As Benkler and von Hippel emphasise, the emergence of innovation democracy has its roots in the education of the people, in the decreasing prices of personal computers and in the effectiveness and accessibility of the web. The authors of the book Wikinomics even state that web-based “mass collaboration” will change the economy, business and the government (Tapscott and Williams 2007).
Other aspects of sustainable innovation mentioned earlier are also worth elaborating on here. Innovation processes are increasingly distributed across the globe. Innovation is conducted in global networks with partners situated practically everywhere. A new knowledge is emerging in collaborations between people and organisations situated in different locations. It’s important to understand that the location always provides a particular knowledge available only to the people living there. That special knowledge is emerging from the surrounding innovation ecosystem and creating unique historic and geographical conditions (see Hautamäki 2006).

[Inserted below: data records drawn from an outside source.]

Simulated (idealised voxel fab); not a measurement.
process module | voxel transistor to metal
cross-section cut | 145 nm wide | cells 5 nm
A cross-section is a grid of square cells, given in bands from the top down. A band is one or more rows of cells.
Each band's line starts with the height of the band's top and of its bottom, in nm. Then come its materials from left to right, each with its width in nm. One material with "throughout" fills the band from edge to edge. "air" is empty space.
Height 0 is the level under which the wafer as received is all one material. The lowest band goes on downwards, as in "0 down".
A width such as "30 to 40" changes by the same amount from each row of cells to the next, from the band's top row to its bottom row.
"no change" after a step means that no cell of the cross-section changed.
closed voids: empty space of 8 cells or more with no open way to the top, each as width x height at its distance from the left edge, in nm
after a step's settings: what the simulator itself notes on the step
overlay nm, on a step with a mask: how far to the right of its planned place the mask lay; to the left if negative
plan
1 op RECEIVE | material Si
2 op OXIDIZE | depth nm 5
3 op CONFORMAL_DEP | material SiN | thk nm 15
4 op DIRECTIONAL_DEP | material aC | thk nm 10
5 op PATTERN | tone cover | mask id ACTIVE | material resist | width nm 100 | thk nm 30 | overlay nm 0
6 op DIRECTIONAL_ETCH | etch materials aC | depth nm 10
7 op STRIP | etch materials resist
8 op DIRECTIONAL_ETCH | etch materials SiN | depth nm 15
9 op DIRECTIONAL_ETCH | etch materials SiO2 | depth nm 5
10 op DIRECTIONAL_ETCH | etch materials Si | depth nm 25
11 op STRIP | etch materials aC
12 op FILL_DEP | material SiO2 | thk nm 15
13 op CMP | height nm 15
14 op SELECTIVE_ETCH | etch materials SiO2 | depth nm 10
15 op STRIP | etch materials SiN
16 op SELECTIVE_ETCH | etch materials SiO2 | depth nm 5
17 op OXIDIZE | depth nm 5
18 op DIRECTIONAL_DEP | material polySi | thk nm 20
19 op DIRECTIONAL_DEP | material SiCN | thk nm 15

Continuous innovation and innovative leadership are closely related. Continuous innovation is an ability to keep the renewing process going. It means also an ability to breach mental barriers, organizational silos and geographical borders. The notion of innovation culture nicely expresses the essence of continuous innovation. Innovation is not only a sudden realization or the big idea, it is above all an attitude incorporating curiosity, risk-taking and questioning. Also creativity describes the capable character of continuous innovation: creativity is not an episode, it’s the constant property of people and organisations.
Benkler Yochai (2006): The Wealth of Networks, How Social Production Transforms Markets and Freedom. New Haven and London: Yale University Press.
Chesbrough Henry (2003): Open Innovation, The new Imperative for Creating and Profiting from Technology. Boston, Mass.: Harvard Business School Press.
Hautamäki Antti (2006): Innovation ecosystem in city policy: the case of Helsinki. Helsinki Quarterly 4/06, 17-21.
Tapscott Don and Williams Anthony D. (2007): Wikinomics, How Mass Collaboration Changes Everything. Portfolio.
Von Hippel Eric (2005): Democratizing Innovation. Cambridge, Mass.: The MIT Press.
Weber Steven (2004): The Success of Open Source. Boston: Harvard University Press.